Jenna Cooper was only a few days old when her father was murdered and her family was shattered. Now fifteen, she daydreams of a picture-perfect sitcom family as she struggles with the gritty realities of her life. When Jenna finds out that Travis Bingham, the man who shot her father, has been released from prison, she becomes obsessed with tracking him down and confronting him. But her search reveals that there may be more to her father’s murder than she has been led to believe–and will her relationships with her family and friends survive her obsession?
Design + Image – Teresa Bubela Rating – 4/5
I really like the simple 2-color design of this cover. The needles forming the roof of the house is a simple and effective design, plus Jenna loves sewing in the book. Jenna really wishes that she had the average family life, so the house is appropriate for the story. I also like the stacked font of the title and the slight asymmetry.
Whatever Doesn’t Kill You is a story about Jenna’s curiosity regarding the motivation of the guy who killed her father. Jenna’s family life is lonely and she can’t help wondering what her family and life would’ve been like if her dad hadn’t been murdered. She wants to know what happened, so she pursues the killer, only to learn what she never imagined. This is a unique story that I really enjoyed reading. I didn’t see the truth coming at all, and that was great.

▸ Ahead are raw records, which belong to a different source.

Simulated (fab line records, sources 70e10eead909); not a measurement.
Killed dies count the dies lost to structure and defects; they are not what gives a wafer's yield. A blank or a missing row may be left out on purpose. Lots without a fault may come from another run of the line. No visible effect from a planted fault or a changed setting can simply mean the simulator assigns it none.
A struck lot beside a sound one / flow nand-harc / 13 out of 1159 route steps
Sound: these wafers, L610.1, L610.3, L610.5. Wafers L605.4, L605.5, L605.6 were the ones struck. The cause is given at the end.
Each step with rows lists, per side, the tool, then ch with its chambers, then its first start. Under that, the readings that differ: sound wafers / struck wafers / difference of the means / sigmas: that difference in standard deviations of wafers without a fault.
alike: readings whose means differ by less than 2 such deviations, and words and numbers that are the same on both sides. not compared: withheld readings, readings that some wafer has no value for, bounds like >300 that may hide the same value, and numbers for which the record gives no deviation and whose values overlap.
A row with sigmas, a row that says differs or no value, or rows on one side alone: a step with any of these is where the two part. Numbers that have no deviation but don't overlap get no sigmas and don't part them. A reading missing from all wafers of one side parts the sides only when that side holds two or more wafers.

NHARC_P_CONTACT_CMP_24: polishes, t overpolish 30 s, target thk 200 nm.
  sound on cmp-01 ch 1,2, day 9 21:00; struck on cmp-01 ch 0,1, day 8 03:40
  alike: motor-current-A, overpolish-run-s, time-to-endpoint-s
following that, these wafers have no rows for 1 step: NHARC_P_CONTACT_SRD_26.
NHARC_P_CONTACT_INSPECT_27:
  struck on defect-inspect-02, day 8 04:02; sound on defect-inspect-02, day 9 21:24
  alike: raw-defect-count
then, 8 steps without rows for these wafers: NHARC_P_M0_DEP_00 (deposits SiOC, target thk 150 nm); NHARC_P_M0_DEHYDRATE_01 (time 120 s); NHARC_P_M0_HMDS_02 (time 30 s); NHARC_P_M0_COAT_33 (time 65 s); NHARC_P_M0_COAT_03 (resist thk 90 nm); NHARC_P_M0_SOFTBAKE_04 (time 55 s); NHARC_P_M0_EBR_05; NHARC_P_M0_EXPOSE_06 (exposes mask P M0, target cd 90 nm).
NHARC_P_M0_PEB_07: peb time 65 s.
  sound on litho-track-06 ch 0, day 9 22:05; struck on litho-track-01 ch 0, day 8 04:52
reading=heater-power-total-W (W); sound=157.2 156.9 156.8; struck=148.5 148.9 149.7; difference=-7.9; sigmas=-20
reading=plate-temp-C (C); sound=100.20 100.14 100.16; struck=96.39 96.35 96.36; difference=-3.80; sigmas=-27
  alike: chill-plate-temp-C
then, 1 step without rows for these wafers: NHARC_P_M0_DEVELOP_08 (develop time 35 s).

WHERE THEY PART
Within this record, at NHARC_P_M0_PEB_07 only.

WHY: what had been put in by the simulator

- Travis – I love the fact that when Travis gets out of jail, he gets his life together. He has a good job and he’s reluctant to even speak to Jenna when she tells him who she is. I just appreciate that Travis’ character wasn’t just a stereotype of someone who has been in jail, because he easily could have been written that way.
- Jenna – I like how determined Jenna is to find the truth. She’s on a personal mission and won’t stop until she’s satisfied. Her family won’t tell her anything and her friends aren’t exactly helpful, so she does it on her own. Jenna is also responsible – taking care of a group of young kids every day after school and not complaining about it when their parents are late paying her. Despite growing up feeling like she missed out on a family, Jenna is doing alright in life.
- twists – The mystery of why Travis killed Jenna’s father is really good. There’s no simple answer and Jenna isn’t looking for simple – just an answer. Since the book tells you early on who the killer is, I wasn’t expecting any twists. But once Jenna starts finding info about Travis and more about her family, things change.
- Jenna’s friends – When Travis gets out of prison, Jenna’s friends start immediately encouraging her to go confront him. It struck me as rash and insensitive. None of her friends seemed to consider that Jenna has a lifetime of feelings about her father’s killer. Then, once she does track Travis down, her friends accuse her of being obsessed with him, and stop talking to her. Even worse, only one of them is actually pissed at her – one of the others doesn’t talk to her because they’re too unpopular to lose more than one friend. Majority rules. So stupid. They told Jenna to talk to Travis, then got mad when she took their advice.
- Simon – Jenna’s older brother bothers me because he’s so bland. Simon manages the rundown building the family lives in and doesn’t have any goals. He just cleans up after everyone and has a strange relationship with his sisters. He really doesn’t seem to care about Emily, and he only really talks to Jenna when she does things wrong.
“You know. People grow in different directions.”
“That’s a load of horse crap.”
“Okay. So apparently I did something to piss one of them off and now none of them are talking to me. So I’m branching out. Making new friends. You know.” – Jenna + Emily Loc. 1536
There’s a long silence while I try to process this new information.
The happy sitcom family, the alternative reality I’ve always imagined for myself if only Travis Bingham hadn’t ruined it for me, shatter as surely as if someone has thrown a rock through a TV screen. – Loc. 1840
Acquired: library (ebook)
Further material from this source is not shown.